Saw discussion about “No tags” being the equivalent of an ersatz private post on Tumblr. Here’s what I know: “No tags” equaling “don’t reblog” is a convention that grew in response to Tumblr tag trolls.
There are Tumblr griefers who search on tags like “personal”, “selfie”, “please don’t reblog”, and so on, dedicated to reblogging selfies and other personal content with bullying tags. I first heard of the “no tags means don’t reblog” convention around 2012, in posts about evading Tumblr tag griefers.
But since Tumblr tags have two functions (to organize content within a blog, as well as serving as search keywords for Tumblr at large), Tumblr users who wish to avoid reblogs, but still want to organize their blog for themselves, are in a bind. I know of three methods to get around it: 1. Using nonsensical tags which make sense only to the blogger. 2. Adding unusual prefixes or suffixes to the tags. 3. Starting with five filler tags (Tumblr only indexes the first five tags) followed by the “real” tags.

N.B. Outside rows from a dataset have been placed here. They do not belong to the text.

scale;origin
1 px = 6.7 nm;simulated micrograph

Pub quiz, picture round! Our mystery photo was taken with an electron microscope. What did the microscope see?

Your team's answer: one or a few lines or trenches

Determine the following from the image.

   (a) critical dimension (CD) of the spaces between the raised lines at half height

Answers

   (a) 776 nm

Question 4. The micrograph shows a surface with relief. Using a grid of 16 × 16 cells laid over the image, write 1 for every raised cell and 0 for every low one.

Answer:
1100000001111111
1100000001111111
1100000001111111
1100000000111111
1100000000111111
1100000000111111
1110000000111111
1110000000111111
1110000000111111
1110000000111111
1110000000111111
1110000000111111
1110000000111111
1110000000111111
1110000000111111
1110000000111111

Ultimately, “no tags” is a response to Tumblr’s lack of privacy tools. If people could make posts that could not be reblogged, or could make follower-locked/non-rebloggable posts, then the “no tags” workaround would be unnecessary. In the absence of genuine functionality, Tumblr users have resorted to “word-of-blog” customs. For instance, some artists post works-in-progress with the tag “wip” for “work in progress” and then get angry if it is reblogged because people “should know” it’s wrong to reblog works in progress.
Since Tumblr’s privacy options are shitty, my response to any “you should not have commented on or reblogged my post for X reason” is to delete my reblog immediately UNLESS the original poster wrote something seriously harmful (racist, sexist, transphobic, etc.) and there is ass-covering going on.
Example: I posted a photo of Benedict Cumberbatch in “12 Years A Slave” and put a blurb under it that said something like “Looking forward to Steve McQueen and Benedict Cumberbatch blowing the ‘good master’ myth out of the water.” Someone reblogged it, removed my comment, and substituted something like, “Look at Benny being nice to his slaves, he’s so handsome.” That seriously happened. I was mad as hell, reblogged their altered reblog, put my original comment back, and ranted. Later the reblogger asked me to delete my reblog of their bullshit. I did not delete it.
However, when the post topic is fandom meta or something equally non-urgent (James McAvoy’s shaved head: hot or not?), then I follow the “don’t reblog” request regardless of the reasons given (or not given, as the case may be; it isn’t really my business why someone does not want something reblogged).
A warning about Tumblr and search engines: choosing the “do not make my Tumblr blog searchable” doesn’t actually work. While the original post will not get indexed by Google, every reblog of the post will be indexed and will turn up in search results if the rebloggers do not also have “don’t make my Tumblr searchable” selected, and many of course will not, since “yes make my blog searchable” is the default. Whether there are tags or not does not matter; the search engines index the post’s content. Since Tumblr can’t make ad money on private and non-indexed content, and making money is the reason for Tumblr’s existence, Tumblr will continue to provide shitty privacy options. It’s this last fact that I think is the most important, and why I comply with “do not reblog” requests.